Where was God on September 11? Right where She has always been: inside each and every human being, every animal, every plant, every rock, everything on this earth. It is when we turn away from that presence within us, when we lose that connection with each other, that we are able to do evil.

Blessed be.

Lydia Uribe
Winnetka, CA


Frontline has outdone itself with a riveting and profoundly disquieting examination of our reactions, both visceral and cerebral, to last September's attack. It was both hard to watch and compelling to watch.

It was thoughtful of you to show some images of the Holocaust. I am disturbed that many Americans seem to see this attack in isolation, as though similar acts of hatred and inhumanity paled in comparison. Are we a bit too self-centered to put this into perspective along with Pol Pot's decimation of Cambodia, the genocide of Rwanda, the three-way civil war and terror in Sri Lanka? 9-11 is in some ways America's cruel induction into to rest of the world. Perhaps just perhaps it will make us more responsive to atrocities inflicted on other EQUALLY innocent citizens of Planet Earth.

Fred Ehrhardt


You put together a documentary that was both emotionally charged and thought provoking. You also raised some critical questions for people of all faiths or lack thereof to ponder. Overall it was well done.

I am amazed however, how in a two hour program you did not include an African American minister or theologian or any expression of the Black Church in your treatment of 9.11 and faith. The person of color you did include who is a theologian and a professor of Islam would not consider himself an African American, nor be representative of the Black Church experience in America.

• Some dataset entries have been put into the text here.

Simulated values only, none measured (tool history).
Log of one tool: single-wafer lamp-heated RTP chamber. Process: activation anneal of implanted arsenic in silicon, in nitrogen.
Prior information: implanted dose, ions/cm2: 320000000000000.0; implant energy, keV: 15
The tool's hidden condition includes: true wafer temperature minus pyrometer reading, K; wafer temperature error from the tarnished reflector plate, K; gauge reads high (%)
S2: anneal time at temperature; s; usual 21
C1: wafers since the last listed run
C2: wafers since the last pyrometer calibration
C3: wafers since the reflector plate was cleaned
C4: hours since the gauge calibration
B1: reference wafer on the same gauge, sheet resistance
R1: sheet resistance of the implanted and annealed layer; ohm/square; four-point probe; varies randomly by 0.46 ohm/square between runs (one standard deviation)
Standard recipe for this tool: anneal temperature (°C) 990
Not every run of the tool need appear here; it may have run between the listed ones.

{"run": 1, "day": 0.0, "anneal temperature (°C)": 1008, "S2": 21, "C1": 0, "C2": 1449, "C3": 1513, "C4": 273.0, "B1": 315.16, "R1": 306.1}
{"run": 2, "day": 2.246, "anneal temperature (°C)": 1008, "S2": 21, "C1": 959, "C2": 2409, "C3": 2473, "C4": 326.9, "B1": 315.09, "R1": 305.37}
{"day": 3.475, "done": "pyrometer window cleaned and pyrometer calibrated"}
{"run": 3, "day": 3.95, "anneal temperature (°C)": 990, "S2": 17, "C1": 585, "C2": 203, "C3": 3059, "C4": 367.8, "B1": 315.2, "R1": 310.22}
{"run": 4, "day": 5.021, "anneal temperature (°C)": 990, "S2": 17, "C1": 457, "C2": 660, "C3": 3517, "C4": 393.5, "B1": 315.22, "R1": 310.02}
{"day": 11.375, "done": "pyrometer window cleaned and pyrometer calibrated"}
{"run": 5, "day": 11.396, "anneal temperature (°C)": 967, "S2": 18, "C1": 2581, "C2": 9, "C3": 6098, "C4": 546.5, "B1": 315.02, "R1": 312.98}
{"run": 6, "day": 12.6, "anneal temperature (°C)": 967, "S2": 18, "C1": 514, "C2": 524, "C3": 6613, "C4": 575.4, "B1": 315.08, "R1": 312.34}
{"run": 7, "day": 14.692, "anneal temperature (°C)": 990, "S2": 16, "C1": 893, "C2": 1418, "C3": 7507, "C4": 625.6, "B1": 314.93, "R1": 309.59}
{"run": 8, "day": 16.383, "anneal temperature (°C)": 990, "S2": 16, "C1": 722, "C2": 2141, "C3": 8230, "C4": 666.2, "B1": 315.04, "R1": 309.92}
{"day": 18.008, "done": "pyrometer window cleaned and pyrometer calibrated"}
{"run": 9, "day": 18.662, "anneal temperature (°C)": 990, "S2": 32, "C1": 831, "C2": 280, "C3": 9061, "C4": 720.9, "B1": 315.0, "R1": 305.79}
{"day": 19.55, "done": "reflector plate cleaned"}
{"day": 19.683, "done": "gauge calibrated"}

Rev. Dr. Willard Ashley, Sr.
Guttenberg, New Jersey


Tonight I viewed you program regarding 9-11, faith and doubt. You ask where was God on 9-11? You say, could a loving God allow this? You spent hours of airtime reducing our Creator to a mere mans understanding. You have highlighted people who had put aside the promises of God and have elevated there own understanding above our Creator. Then defiantly, they questioning Him as if He were subordinate.

Where was God? Perhaps He was right where the public is seeking to put Him. Omitted from the publics view. Perhaps He was omitted from the worlds great power symbol. Where was God? He was on trial by the ACLU. He was in route of being removed from every school, every courtroom, every public building. Perhaps He yielded to the will of Americas public agenda. Perhaps He was pushed away. Like children locking their parents out of the house and when it caught on fire, they blamed and cursed them for their lack of love and concern.

Bill Goodrich
Avon Lake, Ohio


I thought your documentary was courageous and brilliant. The Lutheran minister touched me profoundly. He seemed to speak for me. I wanted so to console him. Those who condemned him and degraded him and caused him so much suffering are the types of people that drove me from religion. Take that behavior and the ideas that drive them to such hateful behavior and you begin to understand the mind of the extremeists and ultimately, the terrorists.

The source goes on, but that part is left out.